Chapter 6. Java File I/O (NIO.2)

6.1.  Use the Path class to operate on file and directory paths

[Note]

A java.nio.file.Path object is somewhat analogous to a java.io.File object as it can represent a file or directory on the file system. A Path object is more abstract though, in that it is a sequence of names that represent a directory hierarchy (that may or may not include a file) on the file system. There are no methods in the Path interface that allow for working with directories or files. The methods defined are for working with or manipulating Path objects only, resolving one Path to another. (There is one method that can be used to obtain a java.io.File object from a java.nio.file.Path, toFile. Likewise the java.io.File class now contains a toPath method.) To work with files and directories, Path objects are used in conjunction with the java.nio.file.Files class. The java.nio.file.Files class consists entirely of static methods for manipulating directories and files, including copy, move and functions for working with symbolic links.

Implementations of java.nio.file.Path interface are immutable and safe for use by multiple concurrent threads.

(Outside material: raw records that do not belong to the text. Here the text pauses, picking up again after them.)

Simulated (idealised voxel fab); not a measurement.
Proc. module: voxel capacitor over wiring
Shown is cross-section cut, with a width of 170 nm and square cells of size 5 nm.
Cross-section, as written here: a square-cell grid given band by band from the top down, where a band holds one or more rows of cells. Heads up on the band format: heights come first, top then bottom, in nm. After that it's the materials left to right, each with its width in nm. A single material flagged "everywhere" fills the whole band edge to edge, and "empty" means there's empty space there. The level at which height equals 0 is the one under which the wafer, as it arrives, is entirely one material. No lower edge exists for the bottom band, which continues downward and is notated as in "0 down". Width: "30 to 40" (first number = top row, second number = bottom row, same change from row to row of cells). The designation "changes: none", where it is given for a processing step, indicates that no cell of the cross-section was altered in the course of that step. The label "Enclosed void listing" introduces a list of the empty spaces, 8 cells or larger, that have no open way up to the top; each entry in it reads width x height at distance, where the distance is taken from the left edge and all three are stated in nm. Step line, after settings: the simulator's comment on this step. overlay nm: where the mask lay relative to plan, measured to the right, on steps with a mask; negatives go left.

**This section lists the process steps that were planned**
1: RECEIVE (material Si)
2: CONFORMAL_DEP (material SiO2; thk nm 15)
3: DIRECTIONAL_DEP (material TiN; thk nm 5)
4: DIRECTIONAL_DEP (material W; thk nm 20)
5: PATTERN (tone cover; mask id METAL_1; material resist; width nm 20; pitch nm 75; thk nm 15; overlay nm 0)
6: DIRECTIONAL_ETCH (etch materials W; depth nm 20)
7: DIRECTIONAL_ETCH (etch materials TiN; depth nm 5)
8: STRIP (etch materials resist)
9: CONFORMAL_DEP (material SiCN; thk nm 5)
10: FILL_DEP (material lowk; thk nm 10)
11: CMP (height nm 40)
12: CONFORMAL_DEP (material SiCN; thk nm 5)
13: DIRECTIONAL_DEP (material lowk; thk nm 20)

In Java 6 and earlier you do that:

File file = new File("README.TXT");
					

In Java 7 you do that:

// Paths class consists exclusively of static methods that return a Path by
// converting a path string or URI

Path path = Paths.get("README.TXT");
					

To make the migration to Java 7 easier, the File class has a new method toPath() that allows you to transform File to Path:

Path path = new File("README.TXT").toPath();
					

Like File, a Path can also refer to a not existing file. That is only file path, NOT the data containing in a file.

The following code snippet defines a Path instance and then invoke several methods to obtain information about the path. Assume we have following folders structure on Windows platform:

C:\home\zaikin\foo
					

  • Create Path:

    Path path = Paths.get("C:\\home\\zaikin\\foo");
    								

    NOTE: None of listed here methods requires that the file corresponding to the Path existed.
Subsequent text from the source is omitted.